Horror writer W. H. Pugmire signing books at World Horror Convention 2008 in Salt Lake City,

 

Pugmire was a devout Mormon who insisted on living as his authentic queer self within the Church, and spoke about his faith and its impact on him and his writing in several interviews, including ‘Latter-Day Saint, Latter-Day Lovecraft’ in 2010.

I first discovered Pugmire’s work via Deep Cuts in a Lovecraftian Vein, and I managed to get hold of his collection Sesqua Valley and Other Haunts (2003). I can see why people enjoy his work; he really tried to avoid the racism of Lovecraft, and his work embraces punk ethos and queer experiences. I loved the fully supernatural setting of Sesqua Valley, which is more on the Weird Fantasy end of the scale than the contemporary ambiguity of other modern Weird settings.

His work, for all his fans, can be hard to get hold of, especially outside of the United States; he was mostly published with fanzines, small press magazines, and smaller indie presses, such as Centipede Press, Mythos LLC, and Delirium Books, but only a few titles are available from mainstream retail giants like Amazon UK, for example.

His collaborative works are similarly both acclaimed and not so easy to get; he appeared in anthologies edited by S.T. Joshi, one of his heroes, and worked with other writers like Jessica Amanda Salmonson (Lambda Literary Award Winner for Lesbian Science Fiction), Maryanne K. Snyder, and Chad Hensley, to name but a few.

 
Font is calligraphy style and hard to read against the background sketch of an undead ghostly figure with raised hands, leaves blowing around them.

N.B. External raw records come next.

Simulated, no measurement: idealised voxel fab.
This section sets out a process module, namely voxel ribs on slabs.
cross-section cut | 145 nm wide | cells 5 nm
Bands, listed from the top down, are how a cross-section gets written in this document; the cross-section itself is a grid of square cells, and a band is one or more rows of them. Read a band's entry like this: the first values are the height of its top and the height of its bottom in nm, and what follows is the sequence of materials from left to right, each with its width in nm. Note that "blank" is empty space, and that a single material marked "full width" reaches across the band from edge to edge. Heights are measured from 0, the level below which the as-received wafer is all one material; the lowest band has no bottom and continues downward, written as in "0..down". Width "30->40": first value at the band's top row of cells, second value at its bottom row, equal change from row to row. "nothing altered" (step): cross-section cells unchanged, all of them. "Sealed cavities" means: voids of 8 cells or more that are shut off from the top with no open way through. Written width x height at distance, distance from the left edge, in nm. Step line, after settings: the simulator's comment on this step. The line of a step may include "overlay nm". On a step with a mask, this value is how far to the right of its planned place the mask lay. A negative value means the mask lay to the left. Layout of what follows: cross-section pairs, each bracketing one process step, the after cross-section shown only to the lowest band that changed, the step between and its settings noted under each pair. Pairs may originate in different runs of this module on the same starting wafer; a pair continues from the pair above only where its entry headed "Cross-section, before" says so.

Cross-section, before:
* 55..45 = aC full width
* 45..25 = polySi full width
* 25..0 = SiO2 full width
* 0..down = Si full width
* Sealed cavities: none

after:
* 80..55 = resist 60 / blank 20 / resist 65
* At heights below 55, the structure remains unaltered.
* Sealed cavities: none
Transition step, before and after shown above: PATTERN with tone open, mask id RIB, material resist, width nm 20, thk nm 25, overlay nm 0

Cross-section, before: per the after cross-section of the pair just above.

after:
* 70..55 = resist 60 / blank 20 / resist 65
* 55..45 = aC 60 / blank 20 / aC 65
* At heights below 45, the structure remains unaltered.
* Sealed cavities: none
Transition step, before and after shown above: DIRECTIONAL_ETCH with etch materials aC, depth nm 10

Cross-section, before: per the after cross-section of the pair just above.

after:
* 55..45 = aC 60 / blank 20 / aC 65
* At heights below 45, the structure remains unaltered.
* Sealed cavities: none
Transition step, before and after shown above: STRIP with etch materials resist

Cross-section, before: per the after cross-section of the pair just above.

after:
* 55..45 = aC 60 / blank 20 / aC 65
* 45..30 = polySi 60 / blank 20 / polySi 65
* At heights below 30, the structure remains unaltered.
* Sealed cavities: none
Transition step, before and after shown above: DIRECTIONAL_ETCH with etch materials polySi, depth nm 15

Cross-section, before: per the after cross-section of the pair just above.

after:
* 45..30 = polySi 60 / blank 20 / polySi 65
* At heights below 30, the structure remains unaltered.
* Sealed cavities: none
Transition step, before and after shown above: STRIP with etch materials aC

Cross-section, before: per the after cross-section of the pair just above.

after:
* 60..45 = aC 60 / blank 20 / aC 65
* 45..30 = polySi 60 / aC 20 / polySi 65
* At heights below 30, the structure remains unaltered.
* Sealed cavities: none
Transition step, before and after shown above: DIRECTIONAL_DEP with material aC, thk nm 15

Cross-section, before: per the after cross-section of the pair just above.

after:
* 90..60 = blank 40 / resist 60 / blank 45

Illustrated cover of Sasqua Valley and Other Haunts by W. H. Pugmire

 

Sesqua Valley and Other Haunts remains my favourite collection, probably because it was my introduction, and I’ll always have a soft spot for those stories. I think one of my favourite things about his work is that he would write his exes or guys he’d had a bad experience with as an antagonist or have something terrible happen to them. One story is about finding out your lover has his dead mother in the basement, trying to reanimate her, and his physical description is based on aspects of someone Pugmire dated. I love that for him, honestly.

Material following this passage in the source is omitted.